ROME -- Scandal-mired Italian Premier Silvio Berlusconi has raised the stakes in Sunday's local elections, equating them to a kind of plebiscite on how he is faring as the country's leader.
The most closely watched mayoral race is in Milan, an important power base for the media mogul where he stumped hard for the incumbent candidate from his Freedom People party, Letizia Moratti.
Another important city is Naples, struggling with mountains of garbage that Berlusconi had promised would disappear.
Italians could vote yesterday or today, with ballot-counting starting immediately after polls close this afternoon, and first results expected shortly after.
Berlusconi is battling back after recent opinion polls showed that scandals were starting to take a toll on his popularity. The 74-year-old premier, in his third term in office, has been spending much of his time defending himself in four criminal cases brought by Milan prosecutors.
In the most sensational case, he is on trial for allegedly paying for sex with a Moroccan teenager and using his office to try to cover it up. Berlusconi has denied all wrongdoing, including in other cases stemming from dealings in his multibillion business empire. He contends left-leaning prosecutors are out to get him.
With Berlusconi campaigning so hard for his party's candidates, especially in Milan, which hosts the soccer team he owns, AC Milan, voters could be forgiven for speaking as if the premier is actually running.
"I am convinced that Berlusconi will win on the first round," voter Andrea Martiri told APTN in Milan.
In cities and towns where no candidate clinches more than 50 percent of the vote, runoffs will be held in two weeks.
Other citizens wondered what the impact might be from the sex scandal, in which Berlusconi is accused of having sex with an underage nightclub dancer who goes by the stage name "Ruby."
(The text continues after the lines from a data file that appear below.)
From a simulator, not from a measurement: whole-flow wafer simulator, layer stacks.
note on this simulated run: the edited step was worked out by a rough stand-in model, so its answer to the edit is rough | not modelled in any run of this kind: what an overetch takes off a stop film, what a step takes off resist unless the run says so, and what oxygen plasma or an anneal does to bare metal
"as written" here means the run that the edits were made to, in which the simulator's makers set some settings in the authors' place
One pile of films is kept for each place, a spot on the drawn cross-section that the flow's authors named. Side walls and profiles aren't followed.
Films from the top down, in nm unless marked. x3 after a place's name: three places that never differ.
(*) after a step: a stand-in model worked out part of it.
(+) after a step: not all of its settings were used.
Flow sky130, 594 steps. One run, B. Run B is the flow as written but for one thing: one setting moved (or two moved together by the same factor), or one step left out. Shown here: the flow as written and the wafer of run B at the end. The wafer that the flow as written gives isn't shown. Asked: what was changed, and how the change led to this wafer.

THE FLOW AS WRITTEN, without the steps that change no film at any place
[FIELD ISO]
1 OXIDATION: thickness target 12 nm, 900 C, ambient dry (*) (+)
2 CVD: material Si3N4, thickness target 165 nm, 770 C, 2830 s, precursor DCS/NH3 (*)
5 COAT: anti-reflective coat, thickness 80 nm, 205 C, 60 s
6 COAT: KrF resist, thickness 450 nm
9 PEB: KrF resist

"I hope voters will keep in mind what happened, all of the scandal tied to Ruby," said Daniela Vergara after casting her ballot in Milan. She also hoped voters would be indignant over what critics say are tailor-made justice system reforms pushed through Parliament by Berlusconi loyalists with the aim of helping him in his many judicial woes.
Nearly 13 million Italians were called to the polls in some 1,200 cities, towns and provinces across much of the nation. Sicily's vote was scheduled for later this month.